U.S. Open: Europe Dominates World Of Tennis
MOTHER Nature has revealed her supremacy as rain storms delayed the semifinal matches at the US Open. This gives the space for reflection, as the match-ups for the men’s and women’s events revealed a predominance of players from Europe.
It is an all-Europe affair for the men, while America is the exception for the women. Two Swiss will compete, while a Croatian will battle a Serbian; two countries that emerged from the balkanization of the behemoth Czechoslovakia.
World number one Serena will face an Italian; while another Italian, Flavia Pennetta will face Romania’s Simona Halep.
Alex Metreveli won the 1973 Wimbledon tournament when the 32 professional tennis players at that time boycotted the championships in the period immediately preceding the emergence of the professional tour.
At that time, the four major tournaments (except the US National championships played at the private Westside Tennis Club, Forest Hills, New York) featured only “amateur” players who did not receive prize money. The American event was changed to US Open, as it was the first to admit amateurs and professionals. Arthur Ashe won that first “open” event in 1968.
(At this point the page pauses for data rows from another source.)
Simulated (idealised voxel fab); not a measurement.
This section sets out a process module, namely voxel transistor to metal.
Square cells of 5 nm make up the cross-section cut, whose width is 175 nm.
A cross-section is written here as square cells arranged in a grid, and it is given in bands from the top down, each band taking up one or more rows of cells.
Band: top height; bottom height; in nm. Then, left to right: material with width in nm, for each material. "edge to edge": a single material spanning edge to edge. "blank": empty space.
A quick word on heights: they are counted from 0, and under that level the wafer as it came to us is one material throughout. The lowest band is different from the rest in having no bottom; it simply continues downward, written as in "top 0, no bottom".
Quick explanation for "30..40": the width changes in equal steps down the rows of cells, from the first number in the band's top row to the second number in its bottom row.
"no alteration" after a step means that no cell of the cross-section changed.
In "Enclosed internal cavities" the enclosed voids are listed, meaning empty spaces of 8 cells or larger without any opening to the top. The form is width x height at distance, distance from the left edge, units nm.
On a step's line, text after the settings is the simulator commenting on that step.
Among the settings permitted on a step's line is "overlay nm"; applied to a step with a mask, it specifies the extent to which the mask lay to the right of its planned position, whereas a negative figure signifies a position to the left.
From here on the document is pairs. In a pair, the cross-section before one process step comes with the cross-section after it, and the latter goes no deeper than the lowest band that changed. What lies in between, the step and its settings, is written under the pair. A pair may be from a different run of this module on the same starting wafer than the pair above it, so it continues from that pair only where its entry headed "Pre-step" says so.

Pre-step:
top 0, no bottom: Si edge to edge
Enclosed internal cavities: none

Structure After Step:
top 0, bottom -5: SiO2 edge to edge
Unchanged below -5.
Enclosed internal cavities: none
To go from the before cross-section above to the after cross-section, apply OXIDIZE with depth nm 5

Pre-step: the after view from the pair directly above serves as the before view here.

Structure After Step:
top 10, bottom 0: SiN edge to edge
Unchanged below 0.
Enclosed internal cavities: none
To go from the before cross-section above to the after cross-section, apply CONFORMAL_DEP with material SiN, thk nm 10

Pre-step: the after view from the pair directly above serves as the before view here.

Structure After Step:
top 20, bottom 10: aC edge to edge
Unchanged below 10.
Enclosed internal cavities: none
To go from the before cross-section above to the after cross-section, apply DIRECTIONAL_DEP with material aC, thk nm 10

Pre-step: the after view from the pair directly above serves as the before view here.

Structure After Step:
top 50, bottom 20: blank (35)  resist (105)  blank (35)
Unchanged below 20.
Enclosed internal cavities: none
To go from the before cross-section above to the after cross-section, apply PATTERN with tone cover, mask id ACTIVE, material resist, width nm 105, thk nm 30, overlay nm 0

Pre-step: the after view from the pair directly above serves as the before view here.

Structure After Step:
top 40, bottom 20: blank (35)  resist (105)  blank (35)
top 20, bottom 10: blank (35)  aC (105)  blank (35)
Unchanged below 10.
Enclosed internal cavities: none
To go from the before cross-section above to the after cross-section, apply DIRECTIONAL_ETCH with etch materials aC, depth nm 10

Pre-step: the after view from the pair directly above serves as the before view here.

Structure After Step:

Metreveli’s achievement was symbolic, as he came from a “country” called USSR (Union of Soviet Socialist Republics) that was not part of the mainstream in the world of tennis. The visionary former US Davis Cup player, Eugene Larry Scott (of blessed memory and my friend and boss at Tennis Week Magazine, New York), initiated the first international tournament behind the Iron Curtain, and named it The Kremlin Cup.
Yefgeny Kapelnikov emerged from that platform. There were also the satellite countries, Czechoslovakia and Romania, who also provided state support for promising tennis juniors. Martina Navratilova and Ivan Lendl came from that system.
Roumania’s Ilie Nastase and his mustached doubles partner, Ion Tiriac, were great Ambassadors of their country. Nastase deprived Arthur Ashe of a second US Open title when he took it in 1972.
Soviet President Mikhail Gorbachev’s courageous policy of Glasnost and Perestroika gave birth, first, the Commonwealth of Independent States that emerged as separate countries.
They rushed to meet the rites of passage for membership in the European Community that has grown from the 12 countries who united in 1992. Each one of the countries from the Soviet Bloc unloaded a stream of great tennis players who have dominated the world of tennis ever since. In this year’s US Open there is a greater percentage of players from Europe and especially from the countries of the former Soviet bloc.
This year, after the rain delay, the first semi-final will commence in Arthur Ashe stadium when Serena Williams takes on Italy’s Roberta Vinci, a 33-year old veteran, who had earned $ million and won nine singles titles in her career.